Chennai, June 2 (IANS) Indian automobile makers and component industry are at a disadvantageous position in respect of labour, fuel and raw material costs when compared to China, Singapore, Indonesia and even Bangladesh, said a study by industry body Assocham released on Thursday.
Citing an Assocham-Thought Arbitrage joint study “Assesssing India’s Manufacturing Cost Competitiveness”, Associated Chambers of Commerce and Industry (Assocham), in a statement, said that in terms of four parameters – cost of raw material, labour, fuel cost and rent paid, India is a clear loser to China, which is the world’s largest producer and has been developing rapidly since the 1990s.
Compared to China, Indonesia and Singapore, India spends heavily on raw materials for manufacturing automobiles and components.
“While these countries spend about 29 per cent, 23 per cent and 57 per cent of their value of output on raw materials, respectively, India spends around 69 per cent, clearly indicating a disadvantage for India,” Assocham said.
Indian auto and auto components industry has high labour costs relative to Bangladesh, Indonesia and China. It enjoys a cost advantage only with respect to Singapore, which spends 13.13 per cent of its output value on wages and other benefits to workers.
India spends 8.29 per cent of its output while Bangladesh spends a mere 1.87 per cent, Indonesia 4.46 per cent output value and China nearly seven per cent of its total sales on labour.

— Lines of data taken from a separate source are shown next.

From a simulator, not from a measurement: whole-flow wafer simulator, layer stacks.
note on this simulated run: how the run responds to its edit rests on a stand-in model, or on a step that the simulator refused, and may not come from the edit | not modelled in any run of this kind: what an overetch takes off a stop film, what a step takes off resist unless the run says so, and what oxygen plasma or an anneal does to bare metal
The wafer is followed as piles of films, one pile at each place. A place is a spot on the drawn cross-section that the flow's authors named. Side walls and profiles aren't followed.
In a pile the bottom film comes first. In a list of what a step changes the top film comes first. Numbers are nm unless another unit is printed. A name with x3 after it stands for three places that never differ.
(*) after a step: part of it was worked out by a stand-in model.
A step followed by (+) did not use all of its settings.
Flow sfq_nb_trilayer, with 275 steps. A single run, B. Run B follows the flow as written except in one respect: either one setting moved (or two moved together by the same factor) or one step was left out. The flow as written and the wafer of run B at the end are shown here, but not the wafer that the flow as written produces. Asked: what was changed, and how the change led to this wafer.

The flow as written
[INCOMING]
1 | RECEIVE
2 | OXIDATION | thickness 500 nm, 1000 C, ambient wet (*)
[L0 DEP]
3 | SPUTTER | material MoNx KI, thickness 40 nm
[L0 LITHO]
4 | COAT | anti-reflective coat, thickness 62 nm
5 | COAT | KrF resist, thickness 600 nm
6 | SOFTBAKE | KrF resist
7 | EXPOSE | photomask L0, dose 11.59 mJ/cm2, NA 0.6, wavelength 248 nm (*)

In comparison to the proportion of output value spent on fuel by Bangladesh (0.18 per cent) and China (1.22 per cent of total sales), India spends a significantly higher proportion (1.99 per cent) of its output on fuel. Indonesia is the only country over which India enjoys a slight cost advantage, spending 2.03 per cent of its output on fuel, Assocham said.
“In case, we have to realise the Make in India and attract lot more FDI (foreign direct investment), we need to work on reducing the cost of production in all the parameters, especially at a time when the world demand is subdued,” said Assocham Secretary General D.S. Rawat.